Streaker in the Garden

Mark 14:32, 43-52

One way to keep the creative juices flowing is to try new things. For example, in twenty+ years of preaching, I have never preached on biblical texts featuring naked men on consecutive Sundays. But here we are! The series is called Weird Bible for a reason! Last week it was Drunk Noah, who responded to the horror of the Flood by closing himself up in his tent and drinking wine until he was drunk, lying naked on the floor. This week it's an anonymous streaker in the garden the night Jesus was arrested. I promise: no naked guys next week!

One of my favorite podcasts is Criminal, which tells unique stories related to criminal behavior every week. One episode I remember from last summer was "The Chase," which sounds like an action scene in a Fast and the Furious movie, but no! It was a profile Mark Roberts, an Englishman who stated streaking at major sporting events 25 years ago. You know we have a photo:

(used in worship for a cheap laugh)

His most famous incident was probably at the Super Bowl in Houston a few years ago: Patriots vs. Panthers. He disguised himself as a referee after the halftime show, walked down the aisle from his seat, and strolled right onto the field. Once he was there, zzziiipppp.. off came the uniform and the party was on, at least until the giant football players knocked him down and the police carried him off the field.

Is Mark Roberts the guy in the garden with Jesus? Who could say? He is naked, and he does run away from the authorities. This person's identity has been the subject of theories since the gospels were first written. Was it Jesus' brother? Maybe the guy who owned the house where the Last Supper was shared? Maybe it's Mark himself-- not Mark Roberts, but the Mark as in The Gospel of Mark-- sort of like an artist who inserts herself into a painting? We'll never know his name; but maybe he functions as an audience surrogate?

In the movies, every now and then a character is introduced whose main function is to be an surrogate, or stand-in, for the audience. Recently Miles and I watched Christopher Nolan's brilliant movie Inception. It's a movie about hacking into someone's dreams in order to steal secrets. Sounds confusing right? So throughout the movie there are conversations between characters explaining how it works. First this happens, but what out for that, and this is why we're doing it... They aren't really talking to each other about the movie; they know everything-- they've read the screenplay. They are explaining it to the audience to keep us from checking out if we get confused.

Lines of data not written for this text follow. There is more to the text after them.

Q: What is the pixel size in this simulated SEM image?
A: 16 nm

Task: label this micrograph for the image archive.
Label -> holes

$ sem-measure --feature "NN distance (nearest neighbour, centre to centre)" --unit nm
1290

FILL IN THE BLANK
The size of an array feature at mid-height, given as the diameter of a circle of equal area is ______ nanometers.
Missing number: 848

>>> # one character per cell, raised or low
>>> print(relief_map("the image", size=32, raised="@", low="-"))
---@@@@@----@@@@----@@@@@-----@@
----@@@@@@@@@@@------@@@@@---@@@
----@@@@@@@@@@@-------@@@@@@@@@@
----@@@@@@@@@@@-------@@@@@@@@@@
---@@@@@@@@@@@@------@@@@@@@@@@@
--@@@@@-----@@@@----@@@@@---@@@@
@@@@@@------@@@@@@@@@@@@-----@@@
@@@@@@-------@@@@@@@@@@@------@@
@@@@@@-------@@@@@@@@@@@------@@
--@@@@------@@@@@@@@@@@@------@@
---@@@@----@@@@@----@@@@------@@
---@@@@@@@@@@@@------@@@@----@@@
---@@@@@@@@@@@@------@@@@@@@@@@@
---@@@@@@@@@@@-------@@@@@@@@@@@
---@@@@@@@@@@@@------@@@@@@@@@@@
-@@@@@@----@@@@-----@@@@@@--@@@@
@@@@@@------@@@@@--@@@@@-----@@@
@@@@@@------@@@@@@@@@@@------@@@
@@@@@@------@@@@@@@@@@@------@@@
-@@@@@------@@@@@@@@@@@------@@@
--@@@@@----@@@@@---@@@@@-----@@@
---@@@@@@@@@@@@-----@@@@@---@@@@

So the Streaker in the Garden is a surrogate, but not a vocal one; he's not explaining what is happening, because we can read what's happening. He's inserted into the story as a surrogate because the reader cannot be there. Think about it from the perspective of being a disciple or follower of Jesus, but in the shadows; silent, safe. Watching to see what's going to happen. When bad things go down: Judas brings the police and identifies Jesus by kissing him, Jesus is arrested, Peter draws his sword to defend Jesus, but instead strikes a guy named Malchus, Jesus heals the guy's ear, and the disciples run and hide. It's chaos. Everyone is panicking. Everyone gets away, but we're there, and they barely grab us by the underwear, before we are able to escape in our birthday suit.

When we think about the events of that night after the shared meal in the Upper Room, we tend to focus on the failures of the disciples:
  • Peter, James, and John in the garden with Jesus. Over and over Jesus comes and pleads for them to keep awake during his time of prayer. Every time he returns he finds them asleep. How often does Christ find us apathetic and uninterested in the work of discipleship?
  • Judas shows up with the police, a scheme to enrich himself at the expense of his teacher. How often do we trade our loyalty to Christ to for worldly things?
  • Peter reacts to Jesus' arrest with violence, as if he can stop what has been divinely ordained. "Put your sword away," Jesus says. "Am I not to drink of the cup prepared for me?" How often does Jesus find his followers inflicting harm upon others, rather than advocating for peace and justice? Didn't Jesus once say, "Blessed are the peacemakers"?
  • The other disciples all betray and abandon Jesus, running away under the safe cover of darkness. What are we so afraid to lose, that at the first sign of trouble or opposition we run for the hills?
  • Later that night, Peter warms himself by a fire in the courthouse yard while Jesus is on trial inside. He denies even knowing Jesus. He vehemently said to Jesus at table that he would never do such a thing: "Even though all flee I will always be with you!" When has Jesus needed us, only to find us forgetting who we are?
Then there is the naked guy. The Streaker in the Garden. It's impossible to know who he was, but if we are honest, we don't have to look much further than the nearest mirror. Keeping a safe distance, curious but not in danger, in the space but not present in any meaningful way.

The other day I was randomly reading Frederick Beuchner, one of my favorite Christian writers. It was a commencement speech he gave at Union Theological Seminary many years ago. He's addressing these seminary graduates, many of whom will become pastors, and he says:
You start moving through the world as the declared representatives of what people variously see as either the world's oldest and most persistent and superannuated superstition, or the world's wildest and most improbable dream, or the holy, living truth itself. In unexpected ways and at unexpected times, people of all sorts, believers and unbelievers alike, make their way to you looking for something they themselves can't name any more than you can well name it to them. Often their lives touch yours at the moments when they are most vulnerable, when some great grief or gladness or perplexity has swept away all the usual barriers we erect between each other so that you see them for a little as who they really are, and you yourself are stripped naked by their nakedness.
The Streaker in the Garden was not arrested. He's still out there, hopefully clothed, having the chance to be a living witness for Christ. His story didn't end at Gethsemane. It's still full of possibility. Who was he? We'll never know. He is our anonymous, unnamed surrogate, acting out our role in the play. But that play ended with an empty tomb a few days later. You and I have no need to be anonymous today. We have names. Maybe we were allowed to flee the place of prayer so that now when it is safe we can step into the light and reveal our true identity in Christ.

May God use our voices, our minds, our names, even our vulnerabilities and nakedness to share the glory of the Risen Christ!